Design Article
Minimizing latency in diverse embedded system design environments
Miguel Rodriguez
9/14/2009 3:02 PM EDT
These applications are designed to take advantage of PCIe's high-throughput capabilities but also face performance-limiting latency that's masked by the large amounts of data moving throughout the system. Device latency, therefore, plays a hidden yet critical role in how well embedded and communications systems perform.
This article will address how latency issues in embedded (and other) systems have been successfully and measurably countered in PCIe's first two generations and what designers can expect with PCIe Gen 3 on the horizon.
"High performance" in many instances is associated with high throughput. Though bandwidth and performance go hand in hand, there are other factors that make a significant contribution to system performance where high throughput is not part of the system application. In such applications, latency -- specifically device latency -- plays a larger role in the overall performance.
System latency can be narrowed down to two key contributors: the amount of time for an endpoint to respond to a read request, and the amount of time it takes a packet to traverse across a device such as a PCIe switch. For posted transactions, the system latency is the sum of the latency for the individual components.

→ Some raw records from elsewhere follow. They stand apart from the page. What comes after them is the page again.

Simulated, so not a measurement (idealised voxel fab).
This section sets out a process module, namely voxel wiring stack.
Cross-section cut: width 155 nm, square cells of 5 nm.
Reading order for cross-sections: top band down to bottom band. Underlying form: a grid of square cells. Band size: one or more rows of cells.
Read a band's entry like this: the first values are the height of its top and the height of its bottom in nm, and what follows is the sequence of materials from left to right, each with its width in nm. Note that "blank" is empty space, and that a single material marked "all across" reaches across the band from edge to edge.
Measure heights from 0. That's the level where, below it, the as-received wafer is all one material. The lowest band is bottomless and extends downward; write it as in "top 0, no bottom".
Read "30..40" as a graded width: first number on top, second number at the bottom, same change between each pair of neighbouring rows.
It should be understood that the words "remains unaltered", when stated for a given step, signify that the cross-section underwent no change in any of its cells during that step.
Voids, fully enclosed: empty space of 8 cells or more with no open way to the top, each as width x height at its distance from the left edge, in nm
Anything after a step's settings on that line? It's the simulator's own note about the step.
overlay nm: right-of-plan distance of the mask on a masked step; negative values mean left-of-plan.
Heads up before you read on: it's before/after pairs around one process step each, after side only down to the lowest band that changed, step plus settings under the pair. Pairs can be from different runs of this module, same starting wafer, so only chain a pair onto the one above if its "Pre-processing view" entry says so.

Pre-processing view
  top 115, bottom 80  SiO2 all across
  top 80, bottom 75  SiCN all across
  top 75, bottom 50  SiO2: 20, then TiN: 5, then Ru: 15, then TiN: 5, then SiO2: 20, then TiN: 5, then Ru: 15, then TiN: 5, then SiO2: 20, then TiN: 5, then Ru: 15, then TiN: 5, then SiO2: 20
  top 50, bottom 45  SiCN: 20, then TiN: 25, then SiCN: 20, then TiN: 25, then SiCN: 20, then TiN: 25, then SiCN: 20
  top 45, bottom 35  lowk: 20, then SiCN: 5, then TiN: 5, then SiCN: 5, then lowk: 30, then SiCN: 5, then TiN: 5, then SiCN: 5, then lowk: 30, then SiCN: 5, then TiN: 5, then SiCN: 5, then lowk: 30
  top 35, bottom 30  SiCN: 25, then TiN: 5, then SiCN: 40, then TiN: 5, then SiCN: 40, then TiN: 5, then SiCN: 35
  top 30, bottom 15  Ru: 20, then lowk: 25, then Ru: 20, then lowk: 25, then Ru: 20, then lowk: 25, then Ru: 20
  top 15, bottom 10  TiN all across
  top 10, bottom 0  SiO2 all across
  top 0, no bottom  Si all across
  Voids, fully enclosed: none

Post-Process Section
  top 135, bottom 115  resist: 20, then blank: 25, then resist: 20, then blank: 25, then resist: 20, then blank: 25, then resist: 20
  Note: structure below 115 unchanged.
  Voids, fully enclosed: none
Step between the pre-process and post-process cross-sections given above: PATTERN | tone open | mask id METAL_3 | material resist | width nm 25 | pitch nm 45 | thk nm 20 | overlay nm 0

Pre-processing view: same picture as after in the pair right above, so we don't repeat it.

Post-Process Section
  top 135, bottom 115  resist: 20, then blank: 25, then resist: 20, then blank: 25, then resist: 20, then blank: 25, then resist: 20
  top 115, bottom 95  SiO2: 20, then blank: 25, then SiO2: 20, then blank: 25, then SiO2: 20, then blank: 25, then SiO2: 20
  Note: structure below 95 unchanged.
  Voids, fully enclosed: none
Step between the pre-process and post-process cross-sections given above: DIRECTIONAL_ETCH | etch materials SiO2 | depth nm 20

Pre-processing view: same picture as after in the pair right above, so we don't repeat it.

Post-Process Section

For non-posted transaction, such as memory and configuration reads, the latency is doubled to account for the round-trip delay. Depending on the number of endpoints in a system, multiple switches can be cascaded to increase the number of PCIe connections. The more switches in a PCIe fabric, the higher the aggregate device latency.
![]() |
| Figure 1. Latency as measured in a PCIe switch |
Protocol efficiency, although not directly impacted by system latency, also plays a key role with regards to the overall performance. PCIe is a packet protocol and each packet consists of a header, up to 4DW of which contains the routing information, and the actual data payload. A PCIe packet can have up to 4KB of data payload per the PCIe specification. Each PCIe packet, regardless of the data payload associated with it, must include a header.
Storage and server applications will move many megabytes of data through the system at any given time. A posted transaction from a Fibre Channel (FC) controller, for example, can transfer up to 4KB of data. This large transaction is broken down into multiple PCIe packets, depending on the PCIe maximum payload size (MPS), typically 128B and 256B (determined by the least capable device in the system).
The completion(s) associated with read requests are also broken down into multiple PCIe packets, depending on the system's PCIe MPS. In order to reduce the protocol overhead and increase system throughput, a FC controller will issue multiple outstanding requests at once in order to mask the system latency.